Stephen Sondheim: 22/3/30 to 26/11/21

A personal appreciation by Tony Palmer, film director and writer

I had the privilege of working with Stephen Sondheim for the ‘musicals’ episode of my TV series All You Need Is Love (1977).

Unlike many of his songs, Sondheim was lucid and simple, emphasising his debt to, and friendship with, his mentor and ‘adopted’ father, Oscar Hammerstein. Hammerstein was, with Richard Rodgers, the genius team behind Carousel, South Pacific and most importantly Oklahoma, which Sondheim acknowledged as possibly the greatest musical ever written, because it embodied the fundamental principle that music, lyrics and dance were all equal partners in the narrative drive of the show.
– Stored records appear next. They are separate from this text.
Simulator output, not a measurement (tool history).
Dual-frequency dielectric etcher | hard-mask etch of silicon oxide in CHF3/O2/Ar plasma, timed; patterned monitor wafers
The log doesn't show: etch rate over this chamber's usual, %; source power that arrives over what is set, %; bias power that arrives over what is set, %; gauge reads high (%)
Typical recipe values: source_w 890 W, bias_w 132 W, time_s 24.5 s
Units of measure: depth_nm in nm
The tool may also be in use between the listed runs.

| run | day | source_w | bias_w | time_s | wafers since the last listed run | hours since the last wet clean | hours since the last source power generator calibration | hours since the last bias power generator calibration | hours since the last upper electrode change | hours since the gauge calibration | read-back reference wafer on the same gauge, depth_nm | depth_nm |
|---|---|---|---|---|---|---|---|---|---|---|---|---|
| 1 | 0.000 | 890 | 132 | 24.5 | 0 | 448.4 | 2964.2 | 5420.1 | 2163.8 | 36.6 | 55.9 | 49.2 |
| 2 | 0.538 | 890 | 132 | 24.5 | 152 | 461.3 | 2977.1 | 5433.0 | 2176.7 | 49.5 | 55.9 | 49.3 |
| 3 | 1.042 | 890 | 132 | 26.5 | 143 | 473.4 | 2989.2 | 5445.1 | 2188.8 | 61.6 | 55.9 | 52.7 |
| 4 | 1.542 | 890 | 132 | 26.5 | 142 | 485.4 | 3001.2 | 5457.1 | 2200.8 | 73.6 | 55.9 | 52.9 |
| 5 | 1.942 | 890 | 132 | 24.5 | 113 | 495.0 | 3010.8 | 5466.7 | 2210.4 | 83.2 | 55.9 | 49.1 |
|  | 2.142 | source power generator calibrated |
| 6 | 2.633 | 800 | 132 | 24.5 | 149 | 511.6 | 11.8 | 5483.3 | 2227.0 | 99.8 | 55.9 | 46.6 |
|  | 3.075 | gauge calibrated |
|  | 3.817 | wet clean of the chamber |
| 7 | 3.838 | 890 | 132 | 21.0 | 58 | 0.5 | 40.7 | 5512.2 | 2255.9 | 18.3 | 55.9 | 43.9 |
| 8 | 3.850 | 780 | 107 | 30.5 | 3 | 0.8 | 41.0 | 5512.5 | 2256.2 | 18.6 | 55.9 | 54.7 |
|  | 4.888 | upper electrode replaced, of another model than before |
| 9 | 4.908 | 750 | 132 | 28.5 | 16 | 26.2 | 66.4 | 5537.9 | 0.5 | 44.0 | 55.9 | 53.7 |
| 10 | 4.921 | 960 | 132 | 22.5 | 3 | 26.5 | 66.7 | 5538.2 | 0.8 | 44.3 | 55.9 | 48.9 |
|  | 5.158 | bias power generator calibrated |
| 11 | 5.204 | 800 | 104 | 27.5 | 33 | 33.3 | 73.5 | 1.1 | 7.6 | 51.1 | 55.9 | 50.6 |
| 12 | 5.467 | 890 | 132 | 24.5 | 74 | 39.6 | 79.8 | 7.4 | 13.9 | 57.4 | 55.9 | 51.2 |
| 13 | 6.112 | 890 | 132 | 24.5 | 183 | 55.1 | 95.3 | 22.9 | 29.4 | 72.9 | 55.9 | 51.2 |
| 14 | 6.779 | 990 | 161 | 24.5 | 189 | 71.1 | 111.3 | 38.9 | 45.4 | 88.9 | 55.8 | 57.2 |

If anything this principle was Sondheim’s own inspiration (and genius), exemplified by one of his many ‘flops’ (his description), Pacific Overtures, which I saw many times in New York and had the opportunity to discuss with him. Like most of his musicals, when first shown on Broadway it was a commercial – if not disaster – at the very least, a disappointment. Partly, as he himself admitted, this was his own fault, in that his lyrics were often too clever-clever and his melodies angular rather than tuneful. But, as every performer of his works will tell you, each song yielded endless riches which rewarded repeated exploring. And the irony is that they often contradicted Hammerstein’s mantra that less is always more, and that simplicity is everything.

Sondheim quoted me the famous opening lines of Oklahoma, sung a capella offstage with no introductory orchestral flourish: ‘Oh what a beautiful morning, oh what a beautiful day’. Impossible to emulate, Sondheim believed. It sets the entire scene in the simplest possible terms.

Hence his distrust of some of his own lyrics for West Side Story, his first Broadway outing. 

‘It’s alarming, how charming I feel…’ Maria sings, a lyric Sondheim now thought was embarrassing. Just so, ‘I feel dizzy, I feel sunny, I feel fizzy and funny and fine.’ ‘Fizzy!?’

Hell no. Who else could have written:

‘Dear kindly Judge, your Honor,

My parents treat me rough.

With all their marijuana,

They won’t give me a puff.

They didn’t wanna have me,

But somehow I was had.

Leapin’ lizards! That’s why I’m so bad!’

And this from a 25-year-old ingenue with little experience of Broadway? Cry your heart out, Tim Rice.

Sondheim’s modesty and good manners made it very difficult to argue with him. But in spite of being acutely self-effacing, he was gregarious and wonderful company.

I’m sad that I never had the chance, or the honour, of working with him again, although we stayed in touch. Personally, we owe him a lot. The musical theatre will forever stand in his shadow.

[Editor’s note: Steven Spielberg’s remake of West Side Story was premiered in New York three days after Sondheim’s death. Spielberg said that Sondheim had read the screenplay from its first drafts and attended every recording session for the new film. Sondheim said of the 1961 film, ‘I don’t think West Side Story a good movie at all because it’s not a movie. It’s a photograph of a stage.’]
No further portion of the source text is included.